19 Jun 2019 | News Roundup

A story in the National Post says a housing shortage in Montreal is “threatening the city’s reputation for affordable rent.” Which might seem to have nothing to do with climate policy. But the Post quotes a thoroughly “woke” renter asking “Since when did having an affordable, clean decent home become a luxury?” The right question is when did it stop being a luxury, and the answer is when the Industrial Revolution began mass producing affordable things based on cheap energy. And it will become a luxury again the day we price energy out of the reach of ordinary people. Are activists with such a robust sense of entitlement really ready to make such sacrifices to save the planet?

BTF

The story uncritically applauds this person who “says she knows her rights as a tenant and is willing to fight for them” as though telling a Dickensian tale of virtuous hipsters facing grasping landlords. But in doing so it overlooks the not-as-hard-as-it-looks issue of where wealth comes from including nice housing.

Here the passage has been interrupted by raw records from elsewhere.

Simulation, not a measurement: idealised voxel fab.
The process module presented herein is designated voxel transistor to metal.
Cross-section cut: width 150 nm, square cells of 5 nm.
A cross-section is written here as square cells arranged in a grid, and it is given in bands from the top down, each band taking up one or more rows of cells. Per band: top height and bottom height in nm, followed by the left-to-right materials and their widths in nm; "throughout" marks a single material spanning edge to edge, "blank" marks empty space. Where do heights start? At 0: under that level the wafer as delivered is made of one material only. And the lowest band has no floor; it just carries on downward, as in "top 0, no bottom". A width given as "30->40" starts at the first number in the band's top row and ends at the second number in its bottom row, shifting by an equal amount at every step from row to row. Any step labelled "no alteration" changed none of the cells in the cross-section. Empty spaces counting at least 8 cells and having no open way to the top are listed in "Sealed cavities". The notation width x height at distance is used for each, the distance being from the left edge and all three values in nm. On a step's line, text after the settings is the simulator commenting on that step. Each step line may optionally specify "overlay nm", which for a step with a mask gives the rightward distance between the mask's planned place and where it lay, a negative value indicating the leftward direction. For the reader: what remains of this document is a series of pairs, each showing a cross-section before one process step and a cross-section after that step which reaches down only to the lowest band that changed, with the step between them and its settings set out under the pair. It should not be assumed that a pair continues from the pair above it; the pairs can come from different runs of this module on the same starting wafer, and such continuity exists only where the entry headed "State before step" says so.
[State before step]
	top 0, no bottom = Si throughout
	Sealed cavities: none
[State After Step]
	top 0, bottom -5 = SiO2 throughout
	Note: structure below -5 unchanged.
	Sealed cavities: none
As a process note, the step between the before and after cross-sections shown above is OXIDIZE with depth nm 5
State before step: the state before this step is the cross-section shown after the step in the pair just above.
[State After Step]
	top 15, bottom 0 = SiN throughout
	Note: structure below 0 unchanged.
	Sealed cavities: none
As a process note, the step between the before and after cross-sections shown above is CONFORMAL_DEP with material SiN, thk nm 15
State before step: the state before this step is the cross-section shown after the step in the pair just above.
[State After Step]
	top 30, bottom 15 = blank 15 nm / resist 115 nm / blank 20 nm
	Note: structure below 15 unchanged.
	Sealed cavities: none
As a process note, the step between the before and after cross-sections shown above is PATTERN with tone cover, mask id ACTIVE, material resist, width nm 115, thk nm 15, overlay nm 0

The historical answer to the renter-activist’s question is that an affordable, clean, decent home didn’t “become a luxury”. It always was one until the explosion of material wealth in the late 18th-century “Industrial Revolution” based on coal and steam then oil and electricity put them within the reach of regular folks. As Joseph Schumpeter observed in Capitalism, Socialism and Democracy, the first “Queen Elizabeth owned silk stockings. The capitalist achievement does not typically consist in providing more silk stockings for queens but in bringing them within the reach of factory girls for steadily decreasing amounts of effort”. And it should not be forgotten that the wealth resulting from industrialization also gave us the "luxury" of being able to worry about pollution and do something about it; prior to the 18th century clean drinking water was also a luxury even the rich could rarely obtain; more than a few kings died of dysentery.

Schumpeter’s emphasis on the role of innovation, what he called “creative destruction” as new technology and new kinds of organization sweep away old ones, underlines two key points about economic progress. First, just because we’ve been dependent on oil since around 1900 doesn’t mean we always will be. At some point some other forms of energy will presumably displace petroleum-based fuels, as the new kind becomes more reliable and more affordable. But there is no precedent for assuming government will pick this “winner” any more than it picked coal or before that wood and water. Second, while there is such a thing as “creative destruction” there is no reason to believe in “destructive creation”. If governments decide to get rid of the kind of energy that currently provides an abundant supply of safe, high-quality food, clothing and shelter, it does not mean another will automatically spring up to fill the gap. Instead, as in Venezuela, the result may well be misery, cold, hunger and life in a shack.

People like this Montreal renter may well believe the hype that making existing energy more expensive will lead to a flood of new and exciting technology that will provide the high-paid green jobs of the future, an investment, employment and personal fulfillment bonanza. But when such people demand that someone give them everything they want for a modest price, it’s not exactly the spirit that will make the kinds of sacrifices that meeting the Paris Accord targets, or exceeding them, will demand.

2 comments on “When did comfort become a luxury?”

  1. Thank You John for these articles. You are an excellent commentator and communicator of the basic problems of climate religion. We as a nation, Canada and the USA, are so completely out of touch with what its like to live in poverty. So many of us would describe ourselves as low income or "middle class" without realizing we are "Rich" beyond compare to so many millions of people who don't even have electricity.

  2. Could someone check out Tony Heller's latest claim that NOAA has manipulated the climate record..again? If true, there should be hell to pay!